I was trying to figure out the general formula for the number of distinct "paths"/ways a gambler could reach 0 wealth for the first time in exactly t steps, given that they start with wealth = 1, and at each step they gain +1 or -1 with 50/50 probability.
Here are a few simple cases as example (where we ignore even values of t, since there are clearly 0 paths):
t = 1: (-1) -> number of paths = 1
t = 3: (+1, -1, -1,) -> number of paths = 1
t = 5: (+1, +1, -1, -1, -1), (+1, -1, +1, -1, -1) -> number of paths = 2
I tried a number of approaches to find some general formula (mainly dynamic programming), but couldn't seem to find the proper solution. Then, after writing out the values of t and my manually calculated solutions for each (up to 11), I noticed a pattern.
Number of paths = ${t \choose t/2 + 1/2}/t$
That is, the number of paths equals the number of distinct orderings of the wins/losses divided by t. I tested this against a computer program and it seems to have held for a large variety of t values I tested, so I'm assuming this formula is correct.
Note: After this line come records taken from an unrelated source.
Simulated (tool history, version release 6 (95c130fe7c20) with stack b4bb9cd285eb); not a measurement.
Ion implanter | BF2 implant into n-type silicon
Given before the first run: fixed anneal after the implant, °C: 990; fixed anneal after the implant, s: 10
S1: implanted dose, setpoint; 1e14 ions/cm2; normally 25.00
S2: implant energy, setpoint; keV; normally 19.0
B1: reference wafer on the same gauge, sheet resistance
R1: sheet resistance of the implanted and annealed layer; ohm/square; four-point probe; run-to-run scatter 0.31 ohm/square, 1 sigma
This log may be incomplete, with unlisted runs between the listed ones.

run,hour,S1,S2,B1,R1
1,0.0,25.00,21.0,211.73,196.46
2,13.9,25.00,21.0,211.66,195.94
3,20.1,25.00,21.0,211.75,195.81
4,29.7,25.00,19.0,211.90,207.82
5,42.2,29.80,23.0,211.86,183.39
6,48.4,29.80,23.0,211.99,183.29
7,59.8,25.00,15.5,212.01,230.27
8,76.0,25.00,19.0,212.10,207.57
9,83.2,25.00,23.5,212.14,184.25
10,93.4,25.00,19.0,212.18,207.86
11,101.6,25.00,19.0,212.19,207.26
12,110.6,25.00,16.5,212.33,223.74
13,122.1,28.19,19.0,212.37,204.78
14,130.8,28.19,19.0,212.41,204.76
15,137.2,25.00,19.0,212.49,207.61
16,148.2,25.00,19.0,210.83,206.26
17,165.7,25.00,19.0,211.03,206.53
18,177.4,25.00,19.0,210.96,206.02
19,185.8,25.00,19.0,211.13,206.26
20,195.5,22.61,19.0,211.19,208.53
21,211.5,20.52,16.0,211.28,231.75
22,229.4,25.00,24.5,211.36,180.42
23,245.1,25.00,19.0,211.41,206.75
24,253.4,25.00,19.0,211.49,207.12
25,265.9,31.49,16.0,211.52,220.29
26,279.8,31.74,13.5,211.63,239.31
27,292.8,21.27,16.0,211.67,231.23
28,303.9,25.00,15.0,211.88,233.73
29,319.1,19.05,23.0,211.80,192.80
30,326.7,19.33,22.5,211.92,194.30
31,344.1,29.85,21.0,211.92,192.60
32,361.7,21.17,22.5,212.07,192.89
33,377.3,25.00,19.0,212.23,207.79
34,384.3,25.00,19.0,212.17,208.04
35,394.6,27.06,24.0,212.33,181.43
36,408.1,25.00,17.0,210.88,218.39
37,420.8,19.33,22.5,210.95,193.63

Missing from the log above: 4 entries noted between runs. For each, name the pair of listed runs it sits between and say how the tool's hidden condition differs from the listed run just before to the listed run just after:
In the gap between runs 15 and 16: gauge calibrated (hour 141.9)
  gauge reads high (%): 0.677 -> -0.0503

However, I don't quite understand where exactly this formula is coming from. How would one construct this formula without simply guessing it from a pattern like I did?
You can recast this in terms of Bertrand's ballot theorem. Instead of saying that the gambler loses $k$ times and wins $k-1$ times, we consider an election where the winner gets $k$ votes and the loser $k-1$. By Bertrand's ballot theorem, the probability that the winner is always ahead, assuming the votes are counted in random order, is $$\frac1{2k-1}.$$ The number of possible orders is $$\binom{2k-1}{k}$$ so the number of possible paths is $$\frac1{2k-1}\binom{2k-1}{k}$$ which is the same as your result with $t=2k-1$.
The wiki article cited above actually mentions your problem.